3D tensor with shape (batch_size, timesteps, input_dim), (Optional) 2D tensors with shape (batch_size, output_dim).

## Output shape

• if return_state: a list of tensors. The first tensor is the output. The remaining tensors are the last states, each with shape (batch_size, units).

• if return_sequences: 3D tensor with shape (batch_size, timesteps, units).

• else, 2D tensor with shape (batch_size, units).

This layer supports masking for input data with a variable number of timesteps. To introduce masks to your data, use an embedding layer with the mask_zero parameter set to TRUE.

## Statefulness in RNNs

You can set RNN layers to be 'stateful', which means that the states computed for the samples in one batch will be reused as initial states for the samples in the next batch. This assumes a one-to-one mapping between samples in different successive batches.

To enable statefulness:

• Specify stateful=TRUE in the layer constructor.

• Specify a fixed batch size for your model. For sequential models, pass batch_input_shape = c(...) to the first layer in your model. For functional models with 1 or more Input layers, pass batch_shape = c(...) to all the first layers in your model. This is the expected shape of your inputs including the batch size. It should be a vector of integers, e.g. c(32, 10, 100).

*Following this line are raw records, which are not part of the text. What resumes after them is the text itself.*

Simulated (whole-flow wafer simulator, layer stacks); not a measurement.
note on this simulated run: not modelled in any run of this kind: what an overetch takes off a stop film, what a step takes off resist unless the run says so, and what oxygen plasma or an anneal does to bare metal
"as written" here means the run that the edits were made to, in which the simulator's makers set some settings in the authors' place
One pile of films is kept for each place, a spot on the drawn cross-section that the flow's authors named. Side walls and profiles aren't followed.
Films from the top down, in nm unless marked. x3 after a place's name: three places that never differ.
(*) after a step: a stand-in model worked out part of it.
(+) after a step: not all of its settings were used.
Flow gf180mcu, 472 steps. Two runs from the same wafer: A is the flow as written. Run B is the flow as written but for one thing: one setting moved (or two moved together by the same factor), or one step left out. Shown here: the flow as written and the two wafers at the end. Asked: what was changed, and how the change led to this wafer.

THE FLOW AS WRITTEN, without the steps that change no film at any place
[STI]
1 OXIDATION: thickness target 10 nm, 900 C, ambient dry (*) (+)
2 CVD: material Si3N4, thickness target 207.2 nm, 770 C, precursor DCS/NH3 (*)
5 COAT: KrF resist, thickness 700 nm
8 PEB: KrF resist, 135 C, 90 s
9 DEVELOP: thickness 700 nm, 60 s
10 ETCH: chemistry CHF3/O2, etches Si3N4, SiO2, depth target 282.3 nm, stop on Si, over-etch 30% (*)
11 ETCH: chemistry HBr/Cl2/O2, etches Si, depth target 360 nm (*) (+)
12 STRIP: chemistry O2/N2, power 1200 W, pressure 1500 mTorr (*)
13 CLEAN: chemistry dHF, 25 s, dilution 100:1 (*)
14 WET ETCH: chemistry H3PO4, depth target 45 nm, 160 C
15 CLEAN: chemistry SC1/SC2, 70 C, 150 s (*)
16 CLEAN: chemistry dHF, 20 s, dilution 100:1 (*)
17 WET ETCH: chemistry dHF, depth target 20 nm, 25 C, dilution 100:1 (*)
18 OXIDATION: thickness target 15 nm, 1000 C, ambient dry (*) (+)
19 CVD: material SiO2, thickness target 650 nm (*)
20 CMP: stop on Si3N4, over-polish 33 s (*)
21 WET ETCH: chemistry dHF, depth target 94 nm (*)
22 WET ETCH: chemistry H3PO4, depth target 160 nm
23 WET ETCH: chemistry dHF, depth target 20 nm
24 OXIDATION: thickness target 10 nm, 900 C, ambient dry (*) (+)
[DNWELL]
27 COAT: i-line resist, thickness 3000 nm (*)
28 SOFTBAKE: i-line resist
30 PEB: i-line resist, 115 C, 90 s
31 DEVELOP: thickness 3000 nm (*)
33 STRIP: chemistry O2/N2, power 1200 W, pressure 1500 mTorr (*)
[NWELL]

• Specify shuffle = FALSE when calling fit().

To reset the states of your model, call reset_states() on either a specific layer, or on your entire model.

## Initial State of RNNs

You can specify the initial state of RNN layers symbolically by calling them with the keyword argument initial_state. The value of initial_state should be a tensor or list of tensors representing the initial state of the RNN layer.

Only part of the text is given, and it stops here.